An Indian name for the river Ganga, Jahnavi means "daughter of Jahnu" and is associated with the sacred river.
Jahnavi is a Sanskrit name of profound religious significance in Hinduism, one of the many epithets of the sacred Ganges River. The name derives from the sage Jahnu (जह्नु), who in the Puranic mythology became so enraged when the Ganges flooded his hermitage and disturbed his meditation that he drank the entire river in a single swallow. The gods petitioned him to release the waters, and he obligingly let the river flow out through his ear — and in some versions, his thigh.
Because of this episode, the Ganges became known as Jahnavi, "daughter of Jahnu," just as she is also called Bhagirathi after the king whose austerities brought her down from heaven, and Ganga after her own divine name. This mythological lineage places Jahnavi in a network of names that identify a person with one of Hinduism's most sacred geographical and spiritual presences. The Ganges in Hindu thought is not merely a river but the embodied form of the goddess Ganga — a purifying divine force capable of washing away the accumulated karma of countless lifetimes.

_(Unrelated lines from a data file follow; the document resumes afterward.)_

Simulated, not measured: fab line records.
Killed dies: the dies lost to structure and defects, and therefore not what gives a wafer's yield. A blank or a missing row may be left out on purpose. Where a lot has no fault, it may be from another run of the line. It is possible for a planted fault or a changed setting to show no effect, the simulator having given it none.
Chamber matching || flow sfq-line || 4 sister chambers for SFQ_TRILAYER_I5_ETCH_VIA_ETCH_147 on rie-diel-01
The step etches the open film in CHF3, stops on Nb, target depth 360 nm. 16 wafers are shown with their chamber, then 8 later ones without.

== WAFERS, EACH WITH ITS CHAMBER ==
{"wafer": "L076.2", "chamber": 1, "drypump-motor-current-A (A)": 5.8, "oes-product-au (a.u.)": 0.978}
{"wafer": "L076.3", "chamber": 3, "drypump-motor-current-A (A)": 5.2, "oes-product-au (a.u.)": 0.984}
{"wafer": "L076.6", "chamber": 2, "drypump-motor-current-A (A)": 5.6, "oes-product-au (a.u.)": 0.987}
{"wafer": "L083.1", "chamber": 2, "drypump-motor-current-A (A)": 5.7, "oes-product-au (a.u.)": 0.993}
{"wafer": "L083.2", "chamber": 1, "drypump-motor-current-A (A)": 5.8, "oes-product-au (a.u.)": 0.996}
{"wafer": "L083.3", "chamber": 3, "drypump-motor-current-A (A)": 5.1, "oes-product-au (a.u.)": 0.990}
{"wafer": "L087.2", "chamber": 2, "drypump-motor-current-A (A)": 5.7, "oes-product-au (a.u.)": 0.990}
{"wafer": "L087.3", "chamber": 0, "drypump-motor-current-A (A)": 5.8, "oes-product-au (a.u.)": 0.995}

To name a daughter Jahnavi is to invoke this entire complex of sacred meaning: purity, persistence, the capacity to absorb and transform, the connection between heaven and earth. The name has been consistently popular across northern and central India, particularly in families with strong connections to Vaishnava devotional traditions, where the Puranas that tell these stories are regularly recited. It gained some additional visibility through Jahnavi Kapoor, the Bollywood actress and daughter of the legendary Sridevi, who brought the name before a younger generation of Indian audiences. Outside India, Jahnavi travels well in South Asian diaspora communities, its four syllables carrying a rhythm and grace that requires little adjustment across linguistic contexts.